Рет қаралды 183
(26 Jun 2024)
RESTRICTION SUMMARY:
++PLEASE NOTE: AP IS OPERATING IN RUSSIA ACCORDING TO RUSSIAN RESTRICTIONS ON ALL REPORTING RELATED TO THE ONGOING MILITARY OPERATION IN UKRAINE++
ASSOCIATED PRESS
Yekaterinburg, Russia - 26 June 2024
1. Various of US journalist Evan Gershkovich in glass cage in court room
2. Close up of padlock on the cage door
3. Cameras, Gershkovich in glass cage
4. Mid of Gershkovich in glass cage, policeman nearby
5. SOUNDBITE (Russian) Mikael Odzoyev, representative of prosecution:
“The investigation established and documented that American journalist of the Wall Street Journal newspaper Evan Gershkovich in March 2023, on instructions from the CIA, collected secret information in the Sverdlovsk region on the activities of a defense enterprise for the production and repair of military equipment. Gershkovich carried out illegal actions with careful measures of secrecy.”

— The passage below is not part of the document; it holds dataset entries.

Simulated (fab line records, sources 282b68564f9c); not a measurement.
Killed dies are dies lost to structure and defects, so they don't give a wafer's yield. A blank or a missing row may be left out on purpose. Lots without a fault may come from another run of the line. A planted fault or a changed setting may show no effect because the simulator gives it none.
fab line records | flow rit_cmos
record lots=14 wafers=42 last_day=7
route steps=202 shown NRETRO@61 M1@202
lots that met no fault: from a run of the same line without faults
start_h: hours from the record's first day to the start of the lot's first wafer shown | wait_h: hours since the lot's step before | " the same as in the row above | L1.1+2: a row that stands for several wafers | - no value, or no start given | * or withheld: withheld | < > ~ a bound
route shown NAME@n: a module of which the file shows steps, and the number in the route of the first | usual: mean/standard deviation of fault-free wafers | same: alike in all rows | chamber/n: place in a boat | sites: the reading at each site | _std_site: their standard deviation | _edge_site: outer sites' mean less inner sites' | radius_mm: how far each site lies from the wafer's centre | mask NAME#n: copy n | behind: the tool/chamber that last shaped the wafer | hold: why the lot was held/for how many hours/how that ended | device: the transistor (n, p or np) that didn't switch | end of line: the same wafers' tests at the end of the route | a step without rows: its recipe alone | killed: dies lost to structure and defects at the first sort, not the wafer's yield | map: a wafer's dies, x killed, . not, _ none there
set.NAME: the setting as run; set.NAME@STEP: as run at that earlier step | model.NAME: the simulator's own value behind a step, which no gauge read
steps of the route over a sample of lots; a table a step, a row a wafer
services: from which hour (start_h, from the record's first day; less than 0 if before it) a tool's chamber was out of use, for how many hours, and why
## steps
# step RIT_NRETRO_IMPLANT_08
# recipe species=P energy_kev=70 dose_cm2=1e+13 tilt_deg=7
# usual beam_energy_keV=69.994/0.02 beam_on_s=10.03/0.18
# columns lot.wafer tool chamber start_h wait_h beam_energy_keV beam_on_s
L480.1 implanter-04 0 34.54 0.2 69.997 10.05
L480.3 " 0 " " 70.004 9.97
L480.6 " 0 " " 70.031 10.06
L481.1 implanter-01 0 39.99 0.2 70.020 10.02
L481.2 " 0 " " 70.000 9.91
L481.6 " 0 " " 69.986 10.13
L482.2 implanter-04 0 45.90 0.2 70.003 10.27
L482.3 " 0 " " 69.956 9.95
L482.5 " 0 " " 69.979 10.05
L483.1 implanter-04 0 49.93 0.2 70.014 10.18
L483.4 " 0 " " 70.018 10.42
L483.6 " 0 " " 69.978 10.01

6. Various of court exterior
STORYLINE:
Wall Street Journal reporter Evan Gershkovich went on trial behind closed doors in Yekaterinburg on Wednesday, 15 months after his arrest in the Russian city on espionage charges that he, his employer and the U.S. government vehemently deny.
The 32-year-old journalist appeared in the court in a glass defendants' cage, his head shaved and wearing a black-and-blue plaid shirt. A yellow padlock was attached to the cage.
Journalists were allowed into the courtroom for a few minutes before the proceedings were closed.
Also briefly permitted in court were two consular officers from the U.S. Embassy in Moscow, according to the embassy.
The next hearing for Gershkovich was set for Aug. 13, court officials said.
The American-born son of immigrants from the USSR, Gershkovich is the first Western journalist arrested on espionage charges in post-Soviet Russia.
Authorities arrested Gershkovich when he was on a reporting trip to Yekaterinburg, in the Ural Mountains, and claimed he was gathering secret information for the U.S.
The State Department has declared him “wrongfully detained,” thereby committing the government to assertively seek his release.
The Journal has worked diligently to keep the case in the public eye and it has become an issue in the combative months leading up to the U.S. presidential election.
With Gershkovich's trial being closed, few details of his case may become public.
But the Russian Prosecutor General's office said this month that he is accused of “gathering secret information” on orders from the CIA about Uralvagonzavod, a plant about 150 kilometers (90 miles) north of Yekaterinburg that produces and repairs tanks and other military equipment.
Gershkovich faces up to 20 years in prison if the court finds him guilty, which is almost certain.
Russian courts convict more than 99% of the defendants who come before them, and prosecutors can appeal sentences that they regard as too lenient, as well as acquittals.